The second image Paul uses is that of a woman in the pains of labor ready to deliver a child (Matt. 24:19). This image speaks of the certainty and inevitability of Christ’s return and the pouring out of god’s judgment it will bring.
In the light of this teaching, how then should we live? Paul’s final instructions in 1 Thessalonians 5:12–28 give us a series of pithy answers to this question. We are to lead responsible lives; live in peace with one another; avoid evil of every kind while developing a walk with God marked by joy, prayer, thanksgiving, discernment and the filling of the Holy Spirit.
Paul told the Thessalonian Christians to seal their love with a holy kiss (5:26). This was a mark of affection within the community of faith. But it also had eschatological overtones. The kiss of peace we exchange with one another here on earth is a sign, a foretaste of that heavenly embrace the Bride will receive from the Bridegroom at the marriage supper of the Lamb (Rev. 19:6–9). Even so, come Lord Jesus!
Let God Be God!
(2 Thessalonians)
Second Thessalonians was written to address three specific problems which had arisen in this church. Each of them is related to the doctrine of the second coming of Christ. In Chapter 1, Paul addresses the continuing persecution of the church and how this relates to God’s overall purpose in history. In Chapter 2 he refutes false teachings about the return of Christ, while in Chapter 3 he issues a stern warning against those within the church who have used the teaching of Christ’s coming again as an excuse for laziness.
Why were the Christians in Thessalonica persecuted so severely? Acts 17:7 tells us they were charged with “defying Caesar’s decrees, saying there is another king, one called Jesus.” The word for king is basileus, which also means “emperor.” The Christians were not violent revolutionaries. They paid their taxes and prayed for civil authorities. But they would not worship Caesar and thus were seen as disloyal. When the Christians confessed “Jesus is Lord” at their baptism, they were literally putting their lives on the line.
Beset by such “persecutions and trials” (1:4), some of the Thessalonian Christians may have wondered why God had not intervened. How can God be silent in the face of evil? The prophet Habakkuk asked the question which has echoed down the centuries: “How long, O Lord? Why do you tolerate wrong?” Paul answers by saying simply that “God is just” (1:6). In the course of human history it often seems that Satan has the upper hand, that evil triumphs over good. But God will certainly triumph in the end, and there will be a certain “payday someday.”

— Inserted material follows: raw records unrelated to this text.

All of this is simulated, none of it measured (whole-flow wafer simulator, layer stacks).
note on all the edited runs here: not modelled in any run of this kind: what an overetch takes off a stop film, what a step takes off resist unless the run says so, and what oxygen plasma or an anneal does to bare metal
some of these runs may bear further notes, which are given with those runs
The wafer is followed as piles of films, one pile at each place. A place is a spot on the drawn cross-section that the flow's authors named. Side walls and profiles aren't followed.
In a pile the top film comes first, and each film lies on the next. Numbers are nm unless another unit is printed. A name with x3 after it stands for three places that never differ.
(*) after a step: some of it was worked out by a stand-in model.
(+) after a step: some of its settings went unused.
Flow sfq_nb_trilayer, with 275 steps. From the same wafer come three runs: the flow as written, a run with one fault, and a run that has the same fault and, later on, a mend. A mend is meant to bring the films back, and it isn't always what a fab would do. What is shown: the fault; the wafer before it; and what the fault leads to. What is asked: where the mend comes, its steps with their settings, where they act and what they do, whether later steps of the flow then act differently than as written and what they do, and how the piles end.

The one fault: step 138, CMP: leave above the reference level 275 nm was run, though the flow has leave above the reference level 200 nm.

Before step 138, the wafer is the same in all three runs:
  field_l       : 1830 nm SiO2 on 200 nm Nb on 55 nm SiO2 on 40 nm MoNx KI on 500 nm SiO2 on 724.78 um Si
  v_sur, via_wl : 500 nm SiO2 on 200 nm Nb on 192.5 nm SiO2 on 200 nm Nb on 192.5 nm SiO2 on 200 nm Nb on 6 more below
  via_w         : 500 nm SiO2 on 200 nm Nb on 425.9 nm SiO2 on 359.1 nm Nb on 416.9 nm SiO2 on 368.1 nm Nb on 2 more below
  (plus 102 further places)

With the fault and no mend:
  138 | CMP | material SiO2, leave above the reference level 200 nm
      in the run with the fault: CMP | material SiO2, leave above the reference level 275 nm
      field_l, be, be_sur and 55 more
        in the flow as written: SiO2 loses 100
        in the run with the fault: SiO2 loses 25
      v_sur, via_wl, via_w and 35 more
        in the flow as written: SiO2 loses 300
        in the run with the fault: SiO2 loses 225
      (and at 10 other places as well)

Paul here describes God’s judgment against sin in some of the most vivid language of the New Testament. The Jesus who refused to call legions of angels from heaven to deliver Him from the cross will one day descend “in blazing fire with His powerful angels” (1:7). The wrath of God will be displayed, and those who have rejected Christ will be punished “with everlasting destruction,” exiled from the presence of the Lord for all eternity.
Let us not minimize the reality of hell. We do not know the temperature of the inferno, and we should not speculate about such matters. But nothing could be worse than to be banished forever from the presence of the heavenly Father.
Paul’s main concern is to encourage the Thessalonians to persevere through all their trials knowing that God’s justice will triumph. In the meantime, Paul is constantly praying for them so that, even in suffering, “every good purpose” God has for them may be fulfilled.
While the flames of persecution burned around them, many within the church had become “unsettled” and “alarmed” by the false teaching that the second coming of Christ had already taken place.
To refute this error, Paul describes a sequence of prophetic events which must still come to pass before God draws the final curtain on the human drama.
First he says, there will be a final rebellion (Greek, apostasia), a great revolt against God. This will usher in the Antichrist, “the man of sin,” who will set himself up against the divine order of things to a degree hitherto unknown in history. The Antichrist will be a humanoid Satan deceiving many by his counterfeit miracles and sinister pretensions. But his reign of terror is temporary, for he will be destroyed by Christ at His coming.
In recent decades there have been many candidates for the Antichrist from Hitler to Saddam Hussein. Many have also speculated as to the timing of these events. But it is wise to remember that Paul tells us what, not when.
The purpose of this Pauline prophecy is twofold: To remind the Thessalonians to watch and pray because the final end has not yet come, and to assure them that, however evil the days may be, Jesus Christ is the Alpha and the Omega, the King of kings and the Lord of lords. At the end of the day, Satan and all his pomp will have to cry “uncle” before the glory of sovereign God.
The closing chapter of this letter is concerned with how Christians should live in light of the second coming.
Some in this church had become “idlers,” and Paul admonishes them to be responsible: “If a man refuses to work, he shall not eat” (3:10). Some of these idlers had become busybodies and gossips, sowing dissension within the church. Paul commands them to “settle down” (3:12). Still others were disrespectful of Paul’s own apostolic authority, and he instructs the church to discipline such dissidents in the spirit of love (3:14-15).
The burden of Paul’s second letter to the Thessalonians can be summarized in this expression: Let God be God! In the midst of persecution, be faithful and keep looking up. Though Satan is still at work in the world, his days are numbered.
Let us avoid curiosity and speculation when it comes to the second coming believing, as the Baptist Faith and Message puts it, that “God, in His own time and in His own way, will bring the world to its appropriate end.”
In the meantime, God has called us to work and witness, to serve and to love in the name of Jesus. Until He says, “Come up hither,” we must obey His imperative command to “Go ye therefore.”